A pece in Warke feld, west from Warks Whitelaw and south from the Threpe burne, within the Merche dike extending to the foote of Cauldron burne, 40 acres morish and evill grownd and of little value, pastured indifferently." Ends thus abruptly at the foot of a page.

[The paper for 10 or 12 pages following consists of notes on the powers and duties of a Lord Warden—extracts from collections of Border statutes, musters and provisions for defence—notes of different passes—causes of decay in defence.]

"The present state of the castles and fortresses upon the Borders needing repair:—

Beaucastle, 3 miles from Scotland, a place of great strength. Askerton tower, Scalbye, Rowcliffe, Carlisle castle and citadell, Drumbeugh, Bownes towre, Wolstey castle, Graystock castle, Cockermouth castle, Penrith castle, Kirkeoswald castle, Naward castle, Trivermain castle,—2 new fortresses upon the ring of the Border between Wolstey and Rowecliffe.

Dunstaneburgh castle, Bamborough castle, Shorswood towre, Norham castle, Heton castle, Cornell towre, Wark castle, Howtell towre, Lemokton towre, Etayle castle, Ford castle, Woller towre, Bewick towre, Lowick towre, Harbottell castle,—3 new between the river of Twede and Harbottell, and 1 more between Harbottell and west border.

Middle Marches—at West Lilburne, 2 towres. Ilderton necessary to be repayred, a meet place for a garrison of 50 men—at Hareclewghe, a fit place—Langeleye, a fit place—Denton (?) an apt place for 100 men.

Besides these castles, which they think apt to be repaired, it is thought convenient by the Commissioners for the East and Middle Marches, that as Her Majesty hath no castle of her own between the river of Tweed and Harbottell which is about 20 miles, and between Harbottell and the West Border, is 20 miles likewise, endlong all the plenished (?) ring of the border, but is enforced to use the houses belonging to her subjects being for the most part of small receipt, and by that means her subjects families and goods sustain trouble and hindrance. 3 new towers and fortifications to be built endlong these Marches, between Harbottell and the Tweed, and 1 between the West Border and Harbottell—each sufficient for a garrison (?)—a great help in time of peace, a great resource in time of war." No date or signature.

20 pp. Draft very closely written, with many corrections, &c., in the small cramped hand of Thomas Phillips, Walsingham's secretary. Indorsed.

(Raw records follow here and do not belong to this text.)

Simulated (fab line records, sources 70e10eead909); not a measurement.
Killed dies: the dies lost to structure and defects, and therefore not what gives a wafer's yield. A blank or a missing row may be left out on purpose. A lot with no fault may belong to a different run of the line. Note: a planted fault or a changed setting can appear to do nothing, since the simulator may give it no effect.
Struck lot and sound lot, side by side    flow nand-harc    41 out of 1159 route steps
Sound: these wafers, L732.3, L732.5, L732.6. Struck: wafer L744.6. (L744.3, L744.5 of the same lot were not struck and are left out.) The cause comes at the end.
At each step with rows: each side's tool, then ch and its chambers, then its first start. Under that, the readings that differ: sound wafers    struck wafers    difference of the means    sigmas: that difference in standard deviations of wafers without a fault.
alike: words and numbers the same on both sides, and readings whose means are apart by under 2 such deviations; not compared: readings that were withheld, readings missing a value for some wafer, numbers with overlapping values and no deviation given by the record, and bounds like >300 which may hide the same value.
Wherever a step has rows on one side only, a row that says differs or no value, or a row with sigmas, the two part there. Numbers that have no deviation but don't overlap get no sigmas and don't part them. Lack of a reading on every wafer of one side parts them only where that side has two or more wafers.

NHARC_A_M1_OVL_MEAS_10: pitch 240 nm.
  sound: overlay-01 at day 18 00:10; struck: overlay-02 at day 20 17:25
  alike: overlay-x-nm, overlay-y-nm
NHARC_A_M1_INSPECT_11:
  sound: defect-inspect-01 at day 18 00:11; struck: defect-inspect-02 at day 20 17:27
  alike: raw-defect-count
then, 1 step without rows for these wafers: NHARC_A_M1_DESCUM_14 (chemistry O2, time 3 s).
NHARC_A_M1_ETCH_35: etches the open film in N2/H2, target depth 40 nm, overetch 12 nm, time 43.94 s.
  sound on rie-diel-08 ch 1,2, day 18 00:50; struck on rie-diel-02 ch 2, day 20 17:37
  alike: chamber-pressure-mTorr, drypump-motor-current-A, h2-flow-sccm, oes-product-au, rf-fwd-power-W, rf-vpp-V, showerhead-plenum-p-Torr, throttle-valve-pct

77. Petition to Walsingham.

John Kyechen, John Goodchild, Richard Swallwell and Richard Jeofferdson, lately preferring their complaints to Her highness and the Privy Council, that they were ejected from their "farmeholdes" by virtue of leases granted by the Bishop of Durham, and the same being "referred over" to the Lord President of the North, and no answer yet given, pray his honour ("for Godes sake) for that wee are verie poore men, charged with maynye children, and otherwise nott able to lyve, moche lesse to attend longe suyte," to determine their cause. Not Signed.

1 p. Addressed. Indorsed. Destroyed by damp.

78. The Queen's lands in Northumberland.

Names of places in the East Marches where the Queen has any lands certified to be unfurnished of horse and armour.

New Etall—8 tenements each of 20s. rent, leased to Sir William Drury at 10l. (23 May 13 Eliz.) Her Majesty had 2 years' rent for a fine, and a bond to find an able tenant, horse and armour for each.

Humbleton—lands of 8l. rent not leased, but unfurnished from the smallness of their tenements.

Old Etall—13 tenements, 11 of 20s., 1–60s., and 1–40s. a year—16l. Mr Haggreston's lease (26 May 13 Eliz.), is only of the last 2, which are furnished, the rest seem out of lease and no fines taken.

Bowsden—lands of yearly rent 61s. 1d. let to John Selbye gentleman and the said Haggerston (26 February 16 Eliz.). Bound to find horse and armour for each tenement and treat the tenants well.

Lowick—this town the Lady Brandon's for life, under reversion to the Queen. Tenants allege double distress, but there is no rent paid to the Queen, only to the liferenter under injunction.

Dodington—one tenement of 10s. granted to said Henry Haggerston (25 February 16 Eliz.) who is bound to find an able man furnished.

Bewdill, Bednell, Sunderlande, Shorston, Fletham, Elforde—all within the Liberties of Bamborough, and charged in the Pipe. The sheriff receives the rents, profits, &c., but never answereth them or maketh any account, and the Queen gets nothing, yet unfurnished.

Preston cum Ellingeham—the tenements on Ellingeham parcel of Preston are worth yearly 70s. Not leased.

Swynhoo—lands there by year 25l. A lease of 22l. 1½d. granted to Arthure Creswell (10 March 20 Eliz.), ad usum tenentium, with a proviso to make over "several" leases to each tenant, of his own tenement, paying his charge disbursed rateably. The Queen was answered of one year's rent as a fine. Each tenant to find horse and armour, "to make quicksett," and an able man to inhabit each tenement.

Shipley, Burton, Horkley—no such towns appear wherein her Majesty hath lands. Said to be unfurnished. No cause shown.

Berington—the lands, &c., are by year 24l.; the demesnes are granted to one Ferninando Ryveley (26 May 16 Eliz.), the tenant on surrender of an old lease from King Edward 6th. He is bound to find horse and armour. The residue, 16l. 4s. 6d., leased to the said Mr Haggerston, the fine but one year's rent in consideration of cottages and a mill decayed. Bound to find horse and armour and an able man for each tenement.

Goswick, Fenham, Fenwick—the Queen hath very little land there. Some part unfurnished. No cause shown.

Fenwick.—Belongeth to Norham castle.

Buckton—two tenements there granted to Christofer Selbye, by lease, nomine Willelmi Clopton inter al. at 40s., also bound for horse and armour (June 15 Eliz.)

Memorandum—There is no lease in that country, but with provision to find horse and armour for each tenement, to be held by an able man. Signed: Cristofer Smyth.

2 pp. Indorsed by Burghley.

Footnotes

  • 1. "Sir Thomas Manners," in Burghley's writing on margin.